How to efficiently store historical data, similar to current data, without mixing physical storage ?
Let's consider you would like to efficiently store your historical data in a similar structure than the one used for your current data, but without sharing the same physical storage (ie : not in the same global). What is the most efficient way to do it ?

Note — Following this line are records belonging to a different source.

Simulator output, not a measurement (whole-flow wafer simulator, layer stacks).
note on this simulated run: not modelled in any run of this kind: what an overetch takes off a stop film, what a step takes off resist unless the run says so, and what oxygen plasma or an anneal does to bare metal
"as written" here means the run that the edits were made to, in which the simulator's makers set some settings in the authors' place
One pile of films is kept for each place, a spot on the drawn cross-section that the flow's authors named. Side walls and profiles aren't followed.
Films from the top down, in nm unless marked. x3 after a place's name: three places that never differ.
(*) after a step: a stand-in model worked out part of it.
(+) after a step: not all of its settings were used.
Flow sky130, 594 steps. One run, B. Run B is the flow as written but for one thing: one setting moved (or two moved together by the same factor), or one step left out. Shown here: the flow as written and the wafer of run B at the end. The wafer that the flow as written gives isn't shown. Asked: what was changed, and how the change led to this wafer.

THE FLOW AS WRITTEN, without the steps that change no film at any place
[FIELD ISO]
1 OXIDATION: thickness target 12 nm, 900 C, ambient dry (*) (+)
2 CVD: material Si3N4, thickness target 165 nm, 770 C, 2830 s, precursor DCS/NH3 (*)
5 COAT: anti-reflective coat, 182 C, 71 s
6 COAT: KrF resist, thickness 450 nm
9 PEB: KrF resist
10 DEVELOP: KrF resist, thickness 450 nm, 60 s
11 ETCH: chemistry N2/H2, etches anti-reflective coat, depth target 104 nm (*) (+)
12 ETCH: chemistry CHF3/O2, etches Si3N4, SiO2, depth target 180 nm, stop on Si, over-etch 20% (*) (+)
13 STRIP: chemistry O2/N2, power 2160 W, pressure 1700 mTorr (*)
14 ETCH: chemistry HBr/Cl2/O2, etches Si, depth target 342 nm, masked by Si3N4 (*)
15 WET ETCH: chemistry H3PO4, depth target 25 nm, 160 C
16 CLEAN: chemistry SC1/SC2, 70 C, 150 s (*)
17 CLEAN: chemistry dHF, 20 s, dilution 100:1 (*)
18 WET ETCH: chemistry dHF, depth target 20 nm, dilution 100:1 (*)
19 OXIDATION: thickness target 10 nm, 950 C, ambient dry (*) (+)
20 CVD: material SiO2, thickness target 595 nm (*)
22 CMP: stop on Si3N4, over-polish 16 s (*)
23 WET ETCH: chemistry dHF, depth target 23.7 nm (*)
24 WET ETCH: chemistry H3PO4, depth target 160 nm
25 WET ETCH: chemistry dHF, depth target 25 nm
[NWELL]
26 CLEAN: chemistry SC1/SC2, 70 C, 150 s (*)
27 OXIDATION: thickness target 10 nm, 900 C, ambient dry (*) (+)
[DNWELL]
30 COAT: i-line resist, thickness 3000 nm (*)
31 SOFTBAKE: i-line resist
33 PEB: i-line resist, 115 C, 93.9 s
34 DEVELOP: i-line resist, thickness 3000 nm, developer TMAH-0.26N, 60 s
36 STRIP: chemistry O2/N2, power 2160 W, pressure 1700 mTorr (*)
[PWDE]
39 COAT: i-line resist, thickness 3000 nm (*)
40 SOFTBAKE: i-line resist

Below a simple class of your current data :
Class data.current.person Extends (%Persistent, %Populate) {Parameter DEFAULTGLOBAL = "^on.person";
Property name As %String;
Property dob As %Date(FORMAT = 4);
Property activ As %Boolean [ InitialExpression = 1 ];
Property created As %TimeStamp [ InitialExpression = {$zdt($h,3)} ];
Storage Default { <Data name="personDefaultData"> <Value name="1"> <Value>%%CLASSNAME</Value> </Value> <Value name="2"> <Value>name</Value> </Value> <Value name="3"> <Value>dob</Value> </Value> <Value name="4"> <Value>activ</Value> </Value> <Value name="5"> <Value>created</Value> </Value> </Data> <DataLocation>^on.personD</DataLocation> <DefaultData>personDefaultData</DefaultData> <IdLocation>^on.personD</IdLocation> <IndexLocation>^on.personI</IndexLocation> <StreamLocation>^on.personS</StreamLocation> <Type>%Storage.Persistent</Type> }}
NB : you can omit the DEFAULTGLOBAL parameter if you're happy with the one automatically generated (which is the case, most of the time) ; I use it in my example to emphasize the separation of globals in current and archive classes.
First approach
You could first think about creating 2 persistent classes and copy the same definition in both classes (except the Storage clause which will be recreated at the first compilation) :
Class data.current.person Extends %Persistent {}Class data.archive.person Extends %Persistent {}
But this approach will rapidly reveal itself disastrous in terms of maintenance, for obvious reason of duplicating the code/definitions.
Second approach
Another idea could be to create a common class with ClassType = "" in order to not create the storage definition at its level. Then, you can make archive and current classes inherit from this common class and add %Persistent inheritance in both subclasses.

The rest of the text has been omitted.